Quote:
Originally Posted by DMcCunney
What's the point to chopping a file into little unusable pieces and leaving the pieces around to clutter the drive? If your answer is "None", you got it in one. If your answer is anything else, you need to learn more.
<snort>
I see paranoia about the NSA elsewhere, including folks convinced MS is in league with the NSA, and left back doors in Windows so the NSA could snoop on their machines. All I can say is "You wish you were important enough that anyone could be bothered to do that. You're not important, you don't matter, and no one in a position of power cares what you think! You are an insignificant flyspeck on the windowpane of the Internet. Deal with it and get over yourself."
I don't particularly care about Google, either. If I did, I wouldn't use Gmail as my primary email account, polling the others, wouldn't use Google Docs, wouldn't use Google Drive for cloud storage, and wouldn't use various other Google services I find handy. The stuff Google knows about me is not stuff I am concerned with keeping private.

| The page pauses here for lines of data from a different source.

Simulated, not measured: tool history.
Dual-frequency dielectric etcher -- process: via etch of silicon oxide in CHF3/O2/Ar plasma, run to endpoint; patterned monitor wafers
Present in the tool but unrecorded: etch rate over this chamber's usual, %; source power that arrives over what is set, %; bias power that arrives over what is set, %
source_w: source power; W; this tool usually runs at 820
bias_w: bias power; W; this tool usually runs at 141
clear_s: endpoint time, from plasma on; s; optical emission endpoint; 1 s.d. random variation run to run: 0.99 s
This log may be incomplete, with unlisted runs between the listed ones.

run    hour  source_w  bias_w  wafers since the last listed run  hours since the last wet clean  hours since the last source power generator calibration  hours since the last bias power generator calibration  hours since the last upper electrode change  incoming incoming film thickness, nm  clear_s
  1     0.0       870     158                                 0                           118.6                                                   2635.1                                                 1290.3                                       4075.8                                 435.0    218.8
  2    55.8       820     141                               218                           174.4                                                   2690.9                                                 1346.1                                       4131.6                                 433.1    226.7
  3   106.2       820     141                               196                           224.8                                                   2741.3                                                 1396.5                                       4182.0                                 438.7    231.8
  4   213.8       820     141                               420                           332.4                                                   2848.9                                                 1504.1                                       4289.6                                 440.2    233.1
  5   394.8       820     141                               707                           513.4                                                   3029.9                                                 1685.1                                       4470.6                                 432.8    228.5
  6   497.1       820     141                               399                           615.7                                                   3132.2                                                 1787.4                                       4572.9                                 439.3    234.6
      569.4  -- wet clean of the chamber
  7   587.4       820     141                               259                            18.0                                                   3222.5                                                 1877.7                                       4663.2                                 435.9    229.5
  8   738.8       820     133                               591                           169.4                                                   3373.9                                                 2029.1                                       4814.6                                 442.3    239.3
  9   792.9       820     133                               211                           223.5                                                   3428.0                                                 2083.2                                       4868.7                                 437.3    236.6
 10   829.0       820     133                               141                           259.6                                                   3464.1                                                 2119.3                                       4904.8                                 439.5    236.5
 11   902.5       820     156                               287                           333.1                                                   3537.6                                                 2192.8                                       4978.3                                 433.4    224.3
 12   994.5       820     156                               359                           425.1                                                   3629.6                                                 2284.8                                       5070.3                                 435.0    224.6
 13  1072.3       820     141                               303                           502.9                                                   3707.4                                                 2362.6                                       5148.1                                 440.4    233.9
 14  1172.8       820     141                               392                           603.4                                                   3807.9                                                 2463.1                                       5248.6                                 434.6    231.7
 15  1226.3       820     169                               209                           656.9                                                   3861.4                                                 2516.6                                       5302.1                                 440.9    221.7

There are three areas where I have privacy concerns: finances, health, and my sex life. My finance records are in the hands of my bank and CC issuers, and my health records are in the hands of my doctors and dentist. Those folks all have legal as well as moral requirements to keep it private. My sex life never gets online to begin with.
For the rest, I'm an open book. I don't worry a lot about things like tracking. The trackers want to better understand who I am and what they might be able to sell me. Fine by me: like everyone else, I buy goods and services, and like everyone else, ads are a way I discover things I might wish to buy. The better targeted the pitch, the less time I spend separating wheat from chaff.
For the odd occasion where I'm poking around in the seamier parts of the Internet, I have the technology to remain anonymous. I just don't normally see a need to deploy it.
I can't be bothered.
______
Dennis
|
Hey Dennis,
For me, I make the analogy with companies outside of the internet. They can contact me to try to sell me stuff
as long as it's through appropriate channels or use the data
I give them (and even that would have to be within certain agreed upon limits). But if a company started following me around, taking snapshots of everything I do, going through my mail, I would object.
That's why I object when it happens on the internet.
Whether I'm important or not has nothing to do with it. And it's not a question of paranoia. It's a question of privacy.